As stated in Original Ballet Russe v. Ballet Theatre Co., 2 Cir., 133 F.2d 187, 189, each of plaintiff's claims contains "the aggregate of operative facts which give rise to a right enforceable in the courts", and by Judge Clark in Atwater v. North American Coal Co., 2 Cir., 111 F.2d 125, 126, all three claims are of "differing occurrences or transactions, which form the basis of separate units of judicial action." Each of the three transactions alleged could be the subject of a separate suit in which any issue of fact which is a part of its transaction which has been adjudicated in an earlier suit on another transaction is binding in the subsequent suit. Brady v. Daly, 175 U.S. 148, 161, 20 S.Ct. 62, 44 L. Ed. 109, a case involving the prior copyright statutes, identical in the pertinent provisions.

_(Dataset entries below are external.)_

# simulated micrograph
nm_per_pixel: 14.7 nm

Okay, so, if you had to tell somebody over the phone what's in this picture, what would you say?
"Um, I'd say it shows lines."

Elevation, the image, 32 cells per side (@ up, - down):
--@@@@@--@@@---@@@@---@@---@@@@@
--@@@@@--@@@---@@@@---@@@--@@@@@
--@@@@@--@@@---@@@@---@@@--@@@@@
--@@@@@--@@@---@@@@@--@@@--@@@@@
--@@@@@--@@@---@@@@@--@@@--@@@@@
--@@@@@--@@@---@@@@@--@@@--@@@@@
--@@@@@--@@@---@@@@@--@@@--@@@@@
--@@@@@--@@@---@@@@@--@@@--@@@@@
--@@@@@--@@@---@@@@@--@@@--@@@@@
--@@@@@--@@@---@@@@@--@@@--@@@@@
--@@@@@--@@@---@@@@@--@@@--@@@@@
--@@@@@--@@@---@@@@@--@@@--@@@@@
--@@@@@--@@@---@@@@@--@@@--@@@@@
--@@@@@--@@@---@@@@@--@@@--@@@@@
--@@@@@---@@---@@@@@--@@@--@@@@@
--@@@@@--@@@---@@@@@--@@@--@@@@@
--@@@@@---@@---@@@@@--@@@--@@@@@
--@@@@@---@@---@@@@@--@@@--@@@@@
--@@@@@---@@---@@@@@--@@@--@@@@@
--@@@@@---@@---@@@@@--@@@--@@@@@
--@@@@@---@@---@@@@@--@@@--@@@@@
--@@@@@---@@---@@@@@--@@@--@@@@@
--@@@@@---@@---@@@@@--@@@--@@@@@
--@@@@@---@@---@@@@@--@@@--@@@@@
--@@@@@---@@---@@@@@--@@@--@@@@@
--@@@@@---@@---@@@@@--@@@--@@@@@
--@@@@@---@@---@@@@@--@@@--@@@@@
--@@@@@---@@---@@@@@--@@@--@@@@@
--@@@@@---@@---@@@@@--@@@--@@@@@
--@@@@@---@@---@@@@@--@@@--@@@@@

However, no one of the three transactions alleged needs for its adjudication the prior decision of either of the others, hence the instant case is unlike Fitzpatrick v. Sun Life Assur. Co., D.C., 1 F.R.D. 713, 717, and Pallant v. Sinatra, D.C., 59 F. Supp. 684, 685, where the opinion states that there can be no recovery on the common law claim unless recovery be had in the equitable issues.

Nor is the transaction for damages a mere incident of a limited statutory equitable relief as in National Labor Relations Board v. Jones Laughlin Steel Corp., 310 U.S. 1, 48, 49, 57 S. Ct. 615, 81 L.Ed. 893, 108 A.L.R. 1352, nor is this a case in which plaintiff seeks solely equitable relief as in Bellavance v. Plastic-Craft Novelty Co., D.C., 30 F. Supp. 37, 39; nor one in which no amount of damages is alleged to have been suffered as in Sheldon v. Moredall Realty Co., D.C., 22 F. Supp. 91; nor one where the complaint alleges "plaintiff is without adequate remedy at law," Arnstein v. Twentieth Century Fox Film Corp., D.C., 3 F.R.D. 58, 59, and Young v. Loew's, Inc., D.C., 2 F.R.D. 350.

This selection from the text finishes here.